Salesforce is optimistic, despite shifting spending patterns, a shorter holiday sales window between Thanksgiving and Christmas, and other factors. In an online post, Marc Benioff’s company laid out its data-driven predictions for e-commerce revenue and tactical shifts.
“Based on Salesforce Commerce Cloud data, we forecast sustained and solid US digital revenue growth this holiday season at 13 percent year over year (YoY) — and total sales of US$136 billion — from November 1 to December 31,” the post stated.
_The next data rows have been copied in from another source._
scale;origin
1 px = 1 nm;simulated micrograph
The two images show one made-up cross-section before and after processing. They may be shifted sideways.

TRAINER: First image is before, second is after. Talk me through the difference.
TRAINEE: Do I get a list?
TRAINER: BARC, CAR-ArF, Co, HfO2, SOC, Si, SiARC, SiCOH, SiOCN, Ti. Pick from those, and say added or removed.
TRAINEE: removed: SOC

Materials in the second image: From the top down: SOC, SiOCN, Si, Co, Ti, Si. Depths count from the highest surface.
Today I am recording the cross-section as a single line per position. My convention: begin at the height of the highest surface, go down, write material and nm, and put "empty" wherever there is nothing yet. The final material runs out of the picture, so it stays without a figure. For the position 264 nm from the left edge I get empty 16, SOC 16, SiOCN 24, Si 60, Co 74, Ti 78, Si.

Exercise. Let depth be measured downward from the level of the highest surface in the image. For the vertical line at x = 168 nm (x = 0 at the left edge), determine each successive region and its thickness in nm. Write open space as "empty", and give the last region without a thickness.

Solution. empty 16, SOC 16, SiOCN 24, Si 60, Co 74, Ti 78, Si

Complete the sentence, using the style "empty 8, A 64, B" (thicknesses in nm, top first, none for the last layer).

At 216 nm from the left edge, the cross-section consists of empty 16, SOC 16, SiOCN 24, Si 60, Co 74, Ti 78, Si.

“International markets will carry global growth overall, as we anticipate a slightly higher rate of global digital revenue growth at 15 percent YoY and total sales of $768 billion.”
Mind the gap
There are also social factors here. Some consumers don’t have enough money to spend lavishly this holiday sales season. It isn’t just about whetting their appetites; it’s a question of means.
We have a tight labor market, but a lack of earnings growth, which suggests that many workers are being severely undervalued by their employers. Sooner or later, the chickens come home to roost.
In a LinkedIn post titled “The World Has Gone Mad and the System Is Broken,” billionaire investor Ray Dalio explained that very low or negative interest rates and skewed incentives have changed the trajectory for many startups because now they “don’t have to make profits or even have clear paths to making profits.”
Many workers are trapped in the flipside of that scenario.
Dalio wrote, “At the same time as money is essentially free for those who have money and creditworthiness, it is essentially unavailable to those who don’t have money and creditworthiness, which contributes to the rising wealth, opportunity, and political gaps.”